Approximate Covering with Lower and Upper Bounds via LP Rounding

TL;DR

This paper introduces an LP rounding approach to approximate the lower- and upper-bounded covering problem, achieving constant-factor solutions with small violations of bounds, extending previous work limited to upper bounds.

Contribution

It presents the first LP rounding algorithm for the combined lower- and upper-bounded covering problem with provable approximation guarantees.

Findings

Achieves constant approximation with small bound violations.

Extends known results from upper-bound-only covering to combined bounds.
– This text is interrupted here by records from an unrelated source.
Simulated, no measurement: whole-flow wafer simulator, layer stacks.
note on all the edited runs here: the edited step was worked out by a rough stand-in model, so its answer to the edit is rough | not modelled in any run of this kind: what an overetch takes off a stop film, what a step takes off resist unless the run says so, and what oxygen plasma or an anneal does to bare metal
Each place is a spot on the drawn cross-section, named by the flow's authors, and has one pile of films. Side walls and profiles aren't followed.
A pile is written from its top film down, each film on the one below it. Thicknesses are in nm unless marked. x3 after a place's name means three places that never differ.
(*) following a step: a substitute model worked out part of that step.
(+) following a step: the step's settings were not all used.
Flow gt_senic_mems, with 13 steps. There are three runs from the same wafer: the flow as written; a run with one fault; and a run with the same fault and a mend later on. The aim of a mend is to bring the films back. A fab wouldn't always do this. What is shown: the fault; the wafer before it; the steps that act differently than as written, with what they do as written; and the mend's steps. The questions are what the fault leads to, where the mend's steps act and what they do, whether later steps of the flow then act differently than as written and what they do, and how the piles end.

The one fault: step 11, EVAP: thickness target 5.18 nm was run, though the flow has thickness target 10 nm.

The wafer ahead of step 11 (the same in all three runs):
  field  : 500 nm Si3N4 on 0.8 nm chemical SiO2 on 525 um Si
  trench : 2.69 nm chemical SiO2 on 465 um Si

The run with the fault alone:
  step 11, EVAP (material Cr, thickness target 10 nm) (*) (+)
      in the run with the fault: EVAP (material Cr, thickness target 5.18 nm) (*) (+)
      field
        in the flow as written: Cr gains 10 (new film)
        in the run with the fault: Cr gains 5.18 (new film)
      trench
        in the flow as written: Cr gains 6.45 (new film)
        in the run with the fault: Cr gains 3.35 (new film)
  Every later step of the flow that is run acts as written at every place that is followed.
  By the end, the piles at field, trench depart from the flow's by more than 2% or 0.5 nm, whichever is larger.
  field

Provides bounds violation-free solutions for lower-bound-only covering.

Abstract

In this paper, we study the lower- and upper-bounded covering (LUC) problem, where we are given a set $P$ of $n$ points, a collection $\mathcal{B}$ of balls, and parameters $L$ and $U$. The goal is to find a minimum-sized subset $\mathcal{B}'\subseteq \mathcal{B}$ and an assignment of the points in $P$ to $\mathcal{B}'$, such that each point $p\in P$ is assigned to a ball that contains $p$ and for each ball $B_i\in \mathcal{B}'$, at least $L$ and at most $U$ points are assigned to $B_i$. We obtain an LP rounding based constant approximation for LUC by violating the lower and upper bound constraints by small constant factors and expanding the balls by again a small constant factor. Similar results were known before for covering problems with only the upper bound constraint. We also show that with only the lower bound constraint, the above result can be obtained without any lower bound violation. Covering problems have close connections with facility location problems. We note that the known constant-approximation for the corresponding lower- and upper-bounded facility location problem, violates the lower and upper bound constraints by a constant factor.